The Leonese monarch reacted in the only possible fashion. He exiled El Cid from his domains. The subsequent epic literature of course was to malign the king and to glorify Rodrigo Díaz de Vivar. Deriving from Castilla in a period when León and Castilla were separate and frequently hostile kingdoms, that was to be expected. In addition, however, that literature cast the whole of their subsequent relationship into the largely personal terms of envy and jealousy on the part of the king, rivalries at court, and forbearance and self-abnegation on the part of the injured noble. Precisely since it was literature, and this was the stuff of a good story, that is hardly surprising. What is surprising is that subsequent serious historians to the present day have accepted the complete substitution of personal passions for serious political concerns at virtually its face value. Doubtless many personal motives were involved in the resolution of the problem El Cid had created by his own action, but we are utterly without a historical basis on which to discern or describe them.

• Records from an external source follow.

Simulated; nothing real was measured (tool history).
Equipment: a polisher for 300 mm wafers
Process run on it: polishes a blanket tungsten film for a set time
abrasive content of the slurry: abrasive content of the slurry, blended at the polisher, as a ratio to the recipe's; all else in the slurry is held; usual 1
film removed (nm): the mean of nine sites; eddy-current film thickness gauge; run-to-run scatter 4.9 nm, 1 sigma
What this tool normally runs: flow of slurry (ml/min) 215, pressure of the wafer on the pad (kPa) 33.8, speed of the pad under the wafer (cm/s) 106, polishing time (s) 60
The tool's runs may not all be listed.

Fancy aside, we do not know whether Alfonso VI exiled Rodrigo Díaz in anger or in sorrow. We can see that it was the least measure he could have taken that would safeguard the policy he was pursuing. Exile, apart from the dramatic elements that have been added to it ever since, at least had the appearance of a chastisement for one who had broken the kings peace. But, when we consider the sequel and results of the banishment, we cannot even be sure that it was indeed a real penalty in the eyes of either of the protagonists. For practical purposes, El Cid was to lead a military force into the east of the peninsula where he would have a completely free hand. Ultimately that journey was to make of him a great, territorial prince. Assuredly both great skill and great good fortune contributed to that result, but the opportunity was there in 1080 and both king and noble must have known it.
One also must reflect on the surprising extent to which the exile and [130] Rodrigo's activities complemented the interests of Alfonso. El Cid was first to attack the taifa of Valencia which had broken away from Toledo in 1075 and had since been the enemy of both al-Qadir and his overlord. This presence of the Castilian also placed a check on the initiatives of the Count of Barcelona and of al-Muqtadir of Zaragoza, both of whom had already displayed ambitions of their own for aggrandizement at the expense of the inept Abu Bakr of Valencia. Yet since these effects were the work of an official exile, Alfonso himself could be held responsible for none of them nor was his own power or prestige contingent on Rodrigos success. His were simply the benefits.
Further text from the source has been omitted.